Solution for Unemployment
The unemployment DataFrame has 181 rows and 3 columns. As with Tesla, we have monthly data from 2004 onwards, organised in rows. Interestingly here, the largest value in the search column is 100.
Solution for Bitcoin
With the Bitcoin data we see that we have two different .csv files. One of them has the day-by-day closing price and the trade volume of Bitcoin across 2204 rows. The other has the monthly search volume from Google Trends.
We can see from our DataFrames that Google's search interest ranges between 0 and 100. But what does that mean? Google defines the values of search interest as:
Numbers represent search interest relative to the highest point on the chart for the given region and time. A value of 100 is the peak popularity for the term. A value of 50 means that the term is half as popular. A score of 0 means there was not enough data for this term.
Basically, the actual search volume of a term is not publicly available. Google only offers a scaled number. Each data point is divided by the total searches of the geography and time range it represents to compare relative popularity.

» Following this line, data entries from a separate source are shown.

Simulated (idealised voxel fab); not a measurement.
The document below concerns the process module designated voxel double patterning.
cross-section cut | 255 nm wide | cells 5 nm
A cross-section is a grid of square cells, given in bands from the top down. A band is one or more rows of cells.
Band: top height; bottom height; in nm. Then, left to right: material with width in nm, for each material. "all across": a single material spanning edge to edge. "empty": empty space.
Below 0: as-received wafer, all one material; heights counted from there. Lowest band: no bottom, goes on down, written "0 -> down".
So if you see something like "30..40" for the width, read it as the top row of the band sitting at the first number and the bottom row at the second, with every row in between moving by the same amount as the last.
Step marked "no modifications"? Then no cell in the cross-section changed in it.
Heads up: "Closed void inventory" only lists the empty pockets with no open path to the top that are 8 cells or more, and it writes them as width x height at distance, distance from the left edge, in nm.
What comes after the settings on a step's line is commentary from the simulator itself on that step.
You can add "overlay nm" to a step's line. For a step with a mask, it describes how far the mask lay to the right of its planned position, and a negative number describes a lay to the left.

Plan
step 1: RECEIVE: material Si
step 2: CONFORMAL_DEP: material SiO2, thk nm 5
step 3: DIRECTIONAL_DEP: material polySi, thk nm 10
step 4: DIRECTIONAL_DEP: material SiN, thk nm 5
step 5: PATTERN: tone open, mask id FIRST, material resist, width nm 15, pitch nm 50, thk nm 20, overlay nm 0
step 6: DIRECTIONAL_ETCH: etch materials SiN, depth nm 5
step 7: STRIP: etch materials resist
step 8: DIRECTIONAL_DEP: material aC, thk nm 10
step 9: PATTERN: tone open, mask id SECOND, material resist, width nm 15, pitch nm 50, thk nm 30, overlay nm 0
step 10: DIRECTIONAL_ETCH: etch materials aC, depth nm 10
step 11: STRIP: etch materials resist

For each word in your search, Google finds how much search volume in each region and time period your term had relative to all the searches in that region and time period. It then combines all of these measures into a single measure of popularity, and then it scales the values across your topics, so the largest measure is set to 100. In short: Google Trends doesnt exactly tell you how many searches occurred for your topic, but it does give you a nice proxy.
Here are the Google Trends Search Parameters that I used to generate the .csv data:
"Tesla", Worldwide, Web Search
"Bitcoin", Worldwide, News Search
"Unemployment Benefits", United States, Web Search